Panda squashes ninja; Prius saved

Not a coincidence: Japan releases Chinese fishing captain and Congress gets busy on rare earth elements

Published September 24, 2010 2:25PM (EDT)

A Toyota Motor Corp's staff wipes the logo of the company's Prius Plug-In Hybrid during a promotional event in Hitachiota, about 130 km (81 miles) north of Tokyo June 17, 2010.  As Japanese car sales plummet, Toyota is trying to get consumers here excited about cars --  and driving -- by promoting cities and villages around the country that can only be reached by automobile.  REUTERS/Yuriko Nakao (JAPAN - Tags: TRANSPORT EMPLOYMENT BUSINESS)   (© Yuriko Nakao / Reuters)
A Toyota Motor Corp's staff wipes the logo of the company's Prius Plug-In Hybrid during a promotional event in Hitachiota, about 130 km (81 miles) north of Tokyo June 17, 2010. As Japanese car sales plummet, Toyota is trying to get consumers here excited about cars -- and driving -- by promoting cities and villages around the country that can only be reached by automobile. REUTERS/Yuriko Nakao (JAPAN - Tags: TRANSPORT EMPLOYMENT BUSINESS) (© Yuriko Nakao / Reuters)

Whether or not China officially halted exports of rare earth elements to Japan in retaliation for the imprisonment of a Chinese fishing captain is now irrelevant. Japan has buckled. There is no other way to interpret the following statement.

From the Wall Street Journal:

"We decided it was inappropriate to continue the investigation while keeping the suspect in custody any further, considering the future of the Japan-China relationship," said Kenji Suzuki, a senior prosecutor at the Naha prosecutors' office in Okinawa, a hastily called news conference Friday afternoon.

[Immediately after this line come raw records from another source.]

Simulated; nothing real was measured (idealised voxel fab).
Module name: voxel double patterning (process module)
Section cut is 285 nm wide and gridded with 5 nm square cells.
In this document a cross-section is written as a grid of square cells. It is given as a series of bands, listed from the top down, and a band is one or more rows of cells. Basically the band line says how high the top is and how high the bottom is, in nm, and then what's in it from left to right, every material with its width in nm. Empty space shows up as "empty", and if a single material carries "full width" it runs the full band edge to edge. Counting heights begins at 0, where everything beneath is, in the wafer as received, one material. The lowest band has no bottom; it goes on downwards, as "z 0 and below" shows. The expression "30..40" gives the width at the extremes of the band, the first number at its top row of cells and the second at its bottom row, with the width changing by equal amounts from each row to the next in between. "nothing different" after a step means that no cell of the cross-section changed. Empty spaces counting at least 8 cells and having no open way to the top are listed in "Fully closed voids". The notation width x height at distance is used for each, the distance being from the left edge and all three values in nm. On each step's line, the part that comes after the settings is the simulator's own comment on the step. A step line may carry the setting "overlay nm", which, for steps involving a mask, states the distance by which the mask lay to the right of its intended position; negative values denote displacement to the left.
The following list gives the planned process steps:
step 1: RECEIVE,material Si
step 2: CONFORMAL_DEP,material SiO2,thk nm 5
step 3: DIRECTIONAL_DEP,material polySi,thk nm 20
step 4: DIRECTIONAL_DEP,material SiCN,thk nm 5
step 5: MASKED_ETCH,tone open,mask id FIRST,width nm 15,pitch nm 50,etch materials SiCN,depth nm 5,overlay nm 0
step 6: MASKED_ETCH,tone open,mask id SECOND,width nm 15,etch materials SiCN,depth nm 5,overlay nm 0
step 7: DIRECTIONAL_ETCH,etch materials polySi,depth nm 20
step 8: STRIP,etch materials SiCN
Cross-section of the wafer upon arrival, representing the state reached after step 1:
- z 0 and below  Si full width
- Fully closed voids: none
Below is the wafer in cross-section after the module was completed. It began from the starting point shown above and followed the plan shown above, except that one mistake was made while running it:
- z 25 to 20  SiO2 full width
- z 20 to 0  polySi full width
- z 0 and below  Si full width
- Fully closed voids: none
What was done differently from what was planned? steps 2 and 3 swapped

Japanese hybrid car manufacturers, who gobble up huge quantities of rare earth elements, might be breathing a sigh of relief, but the story doesn't stop here. Japanese citizens are unhappy, the Economist is huffily warning that China's "entirely disproportionate action" calls "into question its maturity as a responsible international actor, and the U.S. government is finally paying serious attention to America's utter dependence on China for a critically important resource. On Thursday, the House Committee on Science and Technology approved H.R. 6160, the Rare Earths and Critical Materials Revitalization Act of 2010.

From the press release:

[R]are earths are necessary components of such advanced technologies as wind turbines, hybrid-vehicle batteries, weapons guidance systems, oil refining catalysts, computer disk drives, televisions and monitors, compact fluorescent light bulbs, and fiberoptic cable, to name a few. China currently controls an estimated 90-97 percent of the world's supply of rare earths, and it is pouring effort and money into a rapid buildup of its own high-technology industries that rely on rare earths. China began imposing export quotas on rare earths in 2006; the quotas have gotten steadily stricter, and China cut its rare earths exports for the second half of this year by 72 percent.

H.R. 6160 is co-sponsored by two Democrats and two Republicans. It will be interesting to see whether the bill ends up getting caught in the same partisan cross-fire crippling just about everything else currently struggling to move through Congress.


By Andrew Leonard

Andrew Leonard is a staff writer at Salon. On Twitter, @koxinga21.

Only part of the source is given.